The proposal to increase transparency and separate the decommissioning and radioactive waste management funds from the utilities is welcomed. However, by effectively making the proposals optional, the whole initiative is undermined. Unless the directive is compulsory for all utilities and is strictly enforced and monitored, then it will fail both to secure funding for future radioactive waste management activities and to reduce market distortions with utilities using decommissioning funds for market acquisitions.

As the Economic and Social Committee note in their opinion, the directive on radioactive waste creates a timetable for the disposal of high-level radioactive waste, which is unrealistic for Member States. Creating a timetable, which reduces the opportunity for, detailed public consultation and careful scientific analysis benefits no one. Despite the clear problems of the proposed dates there are a number of other concerns. Firstly, that the proposal claims that there is close to consensus of the need for deep geological disposal, which there isn't. Secondly, that the directive may encourage the export of waste outside the EU, namely to Russia or other states in the former Soviet Union. Such trade must be banned and the directive must lead the way to ensure that this occurs.

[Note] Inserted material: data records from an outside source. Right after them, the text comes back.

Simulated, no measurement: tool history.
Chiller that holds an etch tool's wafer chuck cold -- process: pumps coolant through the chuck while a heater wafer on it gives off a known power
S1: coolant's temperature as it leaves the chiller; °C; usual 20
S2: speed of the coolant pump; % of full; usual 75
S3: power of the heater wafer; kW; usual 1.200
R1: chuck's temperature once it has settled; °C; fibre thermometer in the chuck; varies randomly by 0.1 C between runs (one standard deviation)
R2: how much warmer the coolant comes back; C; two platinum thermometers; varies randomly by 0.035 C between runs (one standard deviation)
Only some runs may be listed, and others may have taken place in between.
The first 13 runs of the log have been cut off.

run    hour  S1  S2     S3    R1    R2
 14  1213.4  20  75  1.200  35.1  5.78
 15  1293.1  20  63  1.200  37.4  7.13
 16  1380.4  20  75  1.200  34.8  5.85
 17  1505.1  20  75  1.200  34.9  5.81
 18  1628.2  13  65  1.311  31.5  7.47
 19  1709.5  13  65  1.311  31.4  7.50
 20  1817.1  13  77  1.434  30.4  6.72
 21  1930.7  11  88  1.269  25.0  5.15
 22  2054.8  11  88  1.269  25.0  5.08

A copy of the Commission's proposal can be accessed here

A critique of the proposals can be found here, which includes copies of the Article 31 Expert Group and that of the Economic and Social Committee.

Between March-November 2003, the Atomic Questions Working Group, of the European Council discussed the draft Directives. This has resulted in considerable alterations to the proposed text. This includes the removal of proposals on specific safety standards and changes on timetables for the operation of radioactives waste disposal sites. A summary of comments from Member States and details of these changes can be accessed here. In addition to proposes in the draft text, three Member States, Finland, Sweden and the UK have taken the unusual step of proposes alternative, non-binding legislation to replace the Diretives. This proposal has subsequently been supported by the Belgium and German Governments. These five countries have sufficient votes, under the qualified majority system applied to Article 31 of the Euratom Treaty, to block the introduction of the Directives. Copies of these two non-binding proposals can be accessed here (safety priniciples and waste).

On 26th November 2003, the COREPER in the European Council discussed both the Directives and non-binding legislative approach.